Infinite Inbox > Inbox Zero

I’m reading Mark Hurst’s Bit Literacy,  which can be found in the productivity pr0n section of the nerd bookstore.  It’s a good book, worth reading, and it’s full of clear advice on how to deal with the deluge of ‘bits’ — digital information — in our lives.  But I have one problem with it: email.

He, like others in this genre — David Allen, Merlin Mann, the Four Hour Work Week guy, etc. — is enamored of this mystical idea of “Inbox Zero,” a pure land of bliss where every email is instantly answered and properly dealt with.

For a long time I accepted this as True and the Right Thing and felt bad that I always have thousands of emails in my inbox.

But, you know what?  They’re wrong: Inbox Zero is a pernicious, dangerous idea that creates more suffering than it relieves. It doesn’t conform to reality and it represents an outdated simplistic idea of what email is. My approach — which I suspect is your approach too unless you are either autistic or writing a book about productivity pr0n — is best described as Infinite Inbox.

That is, rather than thinking of my email inbox like a physical mailbox, which needs to be emptied daily, I think of it more like a newswire or some other kind of news feed. It just scrolls along, a never-ending stream of email.  My ‘inbox’  is a window into the stream, not a box that gets filled up emails.

Just in the same way that I don’t bother acting on most items in the AP wire or my Facebook updates page, so too I don’t bother acting on the majority of the email that comes streaming through. If I did, I’d go crazy; I have a family that needs my time, an old house to maintain, beer to drink.

So I do what all normal people do; we fish in the stream of the Infinite Inbox. I’ll read email from my boss and close colleagues or if the subject line seems important, but I don’t sweat emails I don’t read. They’re there anyway to be searched.

I used to maintain elaborate folders of email sorted by project and topic but I eventually noticed that I never looked inside of those folders. The way we find information, on the Internet or in our email, is by searching. If I’m on a conference call and someone refers to a spreadsheet they sent, I search for their name, sort by date and attachment and pull it up.  It takes no time and I didn’t waste any time earlier trying to decide what to do with it. I don’t mark messages with little flags or colors or tags or whatever.  If I’m really worried about it, I’ll print it out and put it on my desk so I don’t forget it.  Gasp!  That’s what people actually do.
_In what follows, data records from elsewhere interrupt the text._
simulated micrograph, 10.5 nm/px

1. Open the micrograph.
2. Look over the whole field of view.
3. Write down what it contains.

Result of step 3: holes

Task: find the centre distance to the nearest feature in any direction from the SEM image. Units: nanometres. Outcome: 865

There’s all kinds of flaws to this system and we really need smarter email assistants to sort and prioritize our email streams but Infinite Inbox is the way things are, unlike Inbox Zero which is for most of us an impossible and ultimately frustrating ideal.

Sometimes I feel the need to view subsets of my email stream, so I have views for “this week’s mail” and “messages addressed only to me” and other filters. But the idea that I could have, or even want, no messages at all in my inbox seems a little silly to me.

I guess I could drag everything into an archive folder to achieve that, but why bother?  There’s always going to be email piling up and the world continues to revolve on its axis.  When I come back from (unplugged) vacations, I’m always surprised by the twin observations of how much email I have piled up and how little has really happened; now I just spend less time worrying about keeping my inbox at zero and accept that it, like the world, is boundless.